Pedant Potables and Errant Quotables of the Politically Notable
Yes, I'll take This Personally for $600 please, Kenneth.
It’s the little things that count, people say. I hate most things that people say, but in this case they have a point. That is, if you think of it negatively. It’s the little things that count toward the apocalypse. Also the big things, but whatever. The point is, every small annoyance can be a big one if you let it. And I do.
Today that annoyance is Jeopardy! clues, for starters.
At the Howe house, we usually watch Jeopardy during dinner. And when there’s no new episode because it’s a weekend or summer or YouTube TV is being a dick, we’ll watch an old one, and that often triggers pet peeves about the show that come up over and over and over again. The other day, that trigger was the insidious use of regional pronunciations when covering rhymes or homophones or whatever the case.
I know, this seems trivial (ugh), but I’m certain I can derive some larger meaning from this so just go with me here for a minute. I’m rolling, as I think the kids say.
It’s best to explain this by specific example, obviously. Here’s the one that caught my eye the other day.
The category: Sounds Just Like An Animal.
The clue: “Synonym for ‘pawn’, as in ‘my jewelry is in…’”
The answer?
HOCK. Which they say sounds like HAWK. Which makes me want to hork.
There are other examples with varying degrees of offense. Dents and dense is understandable, though I personally can say and hear the T in the first. “Trussed” and “trust” may sound mostly the same but there is a difference between a T and a D and most of the time, you should say it. “Knotty” and “naughty” or “not” and “naught” bug me. The “au” and “aw” sound is always blurred away by Jeopardy.
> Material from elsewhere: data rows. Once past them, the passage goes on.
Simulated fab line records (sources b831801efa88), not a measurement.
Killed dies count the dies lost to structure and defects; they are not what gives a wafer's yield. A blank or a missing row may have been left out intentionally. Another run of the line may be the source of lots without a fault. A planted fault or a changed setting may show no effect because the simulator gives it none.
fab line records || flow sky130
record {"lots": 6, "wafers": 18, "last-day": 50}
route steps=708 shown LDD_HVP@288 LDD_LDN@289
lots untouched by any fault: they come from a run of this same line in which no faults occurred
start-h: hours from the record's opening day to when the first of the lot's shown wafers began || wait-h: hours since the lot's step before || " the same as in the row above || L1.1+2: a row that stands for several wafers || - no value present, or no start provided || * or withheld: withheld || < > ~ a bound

The biggest offender, though, and one that has driven me insane forever, is the show constantly insists “caulk” or “chalk” rhyme with “block” or “sock.” Or worse, treat it as a homophone of “cock.” SAAHK. CAAHHK. So hawk, hock, caulk, cock, and mock are all perfect rhymes. Madness. What they all actually rhyme with is “anarchy.”
I don’t know when the show started exclusively hiring cab drivers from the Bronx to write their clues but come on with this.
When I was a kid in Texas, my fourth grade teacher was covering homophones and homonyms. Now, most of the kids in the class were Texan, or Southern, or just not from Chicago. Unlike Ms. Fourth Grade Teacher. She wrote a word on the board and asked us to name its homophones.
We gave her the word “pour” and the word “pore” but, for the life of us, could not come up with another.
After a few minutes, and with an expression of surprise at our failure to produce the answer, she finally wrote this on the board.
She tapped it with the chalk. We all looked at each other and then said “paw” the way it’s pronounced, like “naw” or “jaw.” But our Chicago teacher interrupted saying “what’s this ‘paw’?” She then pronounced each of them for us.
Poo-uh, poo-uh, poo-uh, and poo-uh.
Broo-uh. I mean, it’s hard to give you the sound of it by typing, but suffice it to say those are only homophones if you are from a certain part of the country. And the same is true of “cock” and “hawk.” If you call them homophones, in my part of the country I might respond with “y’ain’t from rount heah, ah yuh?”
Here’s the thing though. It’s more than just a regional accent hilariously showing up in a classroom. Jeopardy clues are more like signpost. A warning sign, even.
COMMENCE SOAPBOX: It’s the Borg. It’s the monoculture and its elite adherents. Its Coastals telling Flyover how to “tahk” in addition to how to think and how to vote and how to diversity and how to socialism. AIN’T IT!
That’s not to say there’s a Grand Conspiracy afoot in game shows. But there is something here. Something beyond bad clue writing or America’s general acceptance of “good enough” as good enough in communication.
The way this wedges into a bigger point isn’t enforcement of uniformity but the *presumption* of it. In the “elite” culture that permeates every facet of daily American life, that writes and produces TV shows and movies, that delivers the news and interviews politicians, that crafts Jeopardy clues and decides what holidays Google and Disney will celebrate — in that mass-produced and homogenized reality, they all just know that Democrats are the good guys deep down, and Republicans aren’t. Being a liberal progressive is what good and smart people do. Being religious and conservative is what bad people or dumb people do.
If you’ve seen it, then you see it. Everywhere. It doesn’t require explanation.
Now, am I saying that Jeopardy (especially under Jennings) isn’t just home to paw-ly written definitions, imprecise clues, and pronunciation bias, but is actually subtly using subversive Jedi mind tricks to reinforce that Rich Men North of Richmond, Democrat, Coastal Elite worldview to 1984 us into a Newspeak boot stamping our faces forever?
No, of course not. I wouldn’t say it outright like that. But hey, I can’t help what you think I’m saying. It’s hard to get a precise meaning across, you know? What with everyone using inexact rhymes and whatnot.
The fact that we have a *default* viewpoint in the United States is something that liberal progressives decried when they thought that view was Catholic or Protestant or “White.” But what they said was objection in principle was actually just a viewpoint dispute. They don’t mind the principle of establishing a moral code. They just want to be the ones who do it.
See? I knew I could shoehorn in some larger complaint! And hey, maybe imprecisely rhyming hawk and hock isn't the apocalypse. Maybe the whole point of my new feature is to complain about small things and treat them like some kind of sign of the End Times because it amuses me.
Maaybe.
But then again, it's the little things that count. I mean, that's what people say! Right?